2.) Recommendations for State Energy Offices

Federal climate policies like the Inflation Reduction Act of 2022 and Infrastructure Investment and Jobs Act of 2021 authorized hundreds of billions of dollars of programs, with many of their benefits targeted to low-income and disadvantaged communities. In the United States Immigrant and refugee communities are historically burdened with environmental injustice, and these policies represent an opportunity to draw down billions in federal dollars to projects that directly benefit our communities. 

Unfortunately immigrant and refugee communities face significant obstacles to benefiting from the transition to a cleaner energy system, even as many immigrants and refugees are themselves on the frontlines of experiencing the impacts of climate change. Barriers like language access, lack of culturally competent outreach, exclusions based on immigration status, and mistrust of government agencies keep many eligible households from accessing the benefits of the energy transition. In California, a 2013 survey of low-income households found that, compared to households with a primary language of Spanish or another non-English language,  awareness of two different energy assistance programs was 15 to 20 percent higher among households that spoke English only.

The Home Energy Rebate Program authorized by the Inflation Reduction Act provides almost $9 billion in incentives to households for home efficiency and electrification upgrades, offsetting costs for measures like insulation, installing a high efficiency heat-pump, or replacing gas stoves with induction cooktops. Thanks to advocacy from environmental justice advocates, including NPNA’s Climate Justice Collaborative, The Department of Energy (DOE) issued guidance last year that established a strong equity baseline for the program, notably requiring that states reserve 40 percent of rebate funds for low-income households and another 10 percent for multifamily affordable housing. In addition, states “are strongly encouraged to establish partnerships with and provide funding to community-based organizations” and other groups “that represent or work with underserved households to reach and engage with these communities effectively over the life of the program.” Setting the stage for states to fund community navigator or promotores programs. 
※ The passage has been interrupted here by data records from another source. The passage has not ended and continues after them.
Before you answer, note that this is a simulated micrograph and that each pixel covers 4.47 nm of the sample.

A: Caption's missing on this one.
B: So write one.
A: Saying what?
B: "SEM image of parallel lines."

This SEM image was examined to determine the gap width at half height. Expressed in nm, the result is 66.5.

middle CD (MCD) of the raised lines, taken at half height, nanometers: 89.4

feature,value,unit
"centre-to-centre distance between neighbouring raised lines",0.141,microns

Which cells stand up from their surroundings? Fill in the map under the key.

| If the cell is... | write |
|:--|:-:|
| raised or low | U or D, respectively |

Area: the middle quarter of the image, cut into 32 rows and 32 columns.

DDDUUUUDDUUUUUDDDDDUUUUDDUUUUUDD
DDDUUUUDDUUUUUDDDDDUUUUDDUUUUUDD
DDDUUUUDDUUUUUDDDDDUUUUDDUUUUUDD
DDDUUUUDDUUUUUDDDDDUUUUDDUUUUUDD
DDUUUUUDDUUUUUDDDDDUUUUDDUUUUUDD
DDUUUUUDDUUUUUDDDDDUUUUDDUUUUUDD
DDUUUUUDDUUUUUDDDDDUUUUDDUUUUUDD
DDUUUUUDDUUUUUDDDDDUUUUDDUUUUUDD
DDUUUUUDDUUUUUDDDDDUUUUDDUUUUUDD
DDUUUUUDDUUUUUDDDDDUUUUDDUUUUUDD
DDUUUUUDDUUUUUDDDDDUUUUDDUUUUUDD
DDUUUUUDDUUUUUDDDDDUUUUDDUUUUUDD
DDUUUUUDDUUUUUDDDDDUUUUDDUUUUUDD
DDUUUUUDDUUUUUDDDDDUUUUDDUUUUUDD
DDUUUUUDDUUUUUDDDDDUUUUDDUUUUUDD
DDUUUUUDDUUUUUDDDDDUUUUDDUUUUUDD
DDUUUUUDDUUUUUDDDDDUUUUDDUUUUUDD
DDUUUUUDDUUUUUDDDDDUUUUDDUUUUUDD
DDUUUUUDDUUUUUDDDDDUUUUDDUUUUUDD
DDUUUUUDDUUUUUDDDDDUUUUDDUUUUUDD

Now the program will be implemented by State Energy Offices and there remain many challenges for states and program administrators in implementing these rebates in a way that advances equity and brings real benefits to the communities with the greatest vulnerability to climate risks. 

That’s why NPNA’s Climate Justice Collaborative  partnered with Just Solutions Collective to develop resources for community-based organizations, to help empower communities to engage with their State Energy Office and advocate for their own visions for energy equity. These resources include recommendations for State Energy Offices on how to design their rebate programs to promote immigrant inclusion, and a template letter that advocacy groups can adapt and send along with the recommendations.

To ensure that immigrant and refugee communities can access and benefit from the Home Energy Rebates, we make five key recommendations to State Energy Offices:

1) Create a language access plan

2.) Fund and work with community organizations throughout the program

3.) Provide a variety of methods for eligibility verification, including self-attestation

4.) Do not require Social Security Numbers or take other steps that would discriminate based on national origin or immigration status

5.) Track and publish language and cultural competencies of qualified contractors

NPNA’s Climate Justice Collaborative is also working with member organizations to develop template resources for Navigator/Promotores programs that connect immigrant and refugee households to these benefits.